Although nearly everyone assumes that the dreamworld is fantastical, that its brilliance and vibrancy contrast with reality, there’s nothing to prevent you from believing in the opposite. When you’re asleep, perhaps that’s where you’ll find truth, logic, an actual representation of the universe as it exists, and what you find when you’re awake is just the humdrum order that your mind creates so that you can rest. The laws of physics, the consistency of mathematics, the fact that your childhood friends don’t typically materialize in the air, these supposed truths might be the illusions, with reality visible only after you shut your eyes.
Certainly there’s a heaviness to dreams that isn’t felt in life. The intensity is staggering, even suffocating, because there’s nothing beyond the present moment in the dreamworld, neither past nor a future to grasp. That sensation of immediacy doesn’t happen too often while you’re awake. Typically you’ll need an extreme—danger, exhilaration, shock—to experience anything that resembles a dream. If you take a step and your foot lands on ice, you’ll get close, for just a fleeting, inhaling surge, as you’re thrust into the present. Most times, however, there’s an edge to your awareness, and it hums just below your attention: you’re alert to what’s beyond your vision, to what’s coming in a few minutes, to what’s likely to occur. This is the background chatter of expectations that persists in your mind while you go about your day.

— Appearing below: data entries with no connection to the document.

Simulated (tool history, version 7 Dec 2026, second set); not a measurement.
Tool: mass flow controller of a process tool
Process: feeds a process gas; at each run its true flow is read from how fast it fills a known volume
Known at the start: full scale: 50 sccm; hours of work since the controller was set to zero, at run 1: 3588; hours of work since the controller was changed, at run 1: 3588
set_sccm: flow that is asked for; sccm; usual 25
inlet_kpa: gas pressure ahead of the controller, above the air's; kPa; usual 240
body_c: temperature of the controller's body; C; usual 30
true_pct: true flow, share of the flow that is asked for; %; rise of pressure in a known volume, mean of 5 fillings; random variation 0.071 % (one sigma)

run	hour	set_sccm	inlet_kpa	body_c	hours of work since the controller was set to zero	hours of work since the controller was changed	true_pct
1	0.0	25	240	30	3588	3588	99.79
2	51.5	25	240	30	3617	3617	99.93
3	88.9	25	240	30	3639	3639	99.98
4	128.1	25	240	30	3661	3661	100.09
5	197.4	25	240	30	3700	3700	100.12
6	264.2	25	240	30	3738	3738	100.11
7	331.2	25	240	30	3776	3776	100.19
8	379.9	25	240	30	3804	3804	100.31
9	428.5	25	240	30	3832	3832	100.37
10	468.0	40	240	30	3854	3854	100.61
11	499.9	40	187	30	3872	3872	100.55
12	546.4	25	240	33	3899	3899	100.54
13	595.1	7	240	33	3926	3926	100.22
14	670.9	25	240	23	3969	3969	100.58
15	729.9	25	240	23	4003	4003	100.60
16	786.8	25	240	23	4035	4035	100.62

But the dreamworld doesn’t contain distractions. There’s no perspective, no center, to the world inside your mind, just an omnipresent, expanding I, so that you exist in all places at once—much like how an infant can’t recognize where their hands begin and end. And if dreams resemble anything, they do seem to resemble childhood, a time of life when your assumptions are regularly confounded, when you’re befuddled by both what’s possible and impossible, when your most heartfelt predictions turn out to be futile, when you’re simply unable to comprehend the proportions of the world.
These thoughts came to my mind because I’ve been thinking about the importance of the stories that we tell ourselves. It seems to me that telling our stories—about our childhoods, about our desires, about our fears—requires great care, as each retelling shifts, almost imperceptibly, how we understand ourselves. Our memories are more fragile than we realize, akin to ancient manuscripts or cave paintings that fade with each exposure to light. Because I’ve spent so much time writing about my memories, crafting my sensations into sentences, I’ve learned that my past remains malleable. It changes with each telling—partly because my present affects how I explain my past, partly because my memory is disjointed and elusive and fragmented and dreamlike: perfectly clear in my mind, surprisingly blurry once I speak.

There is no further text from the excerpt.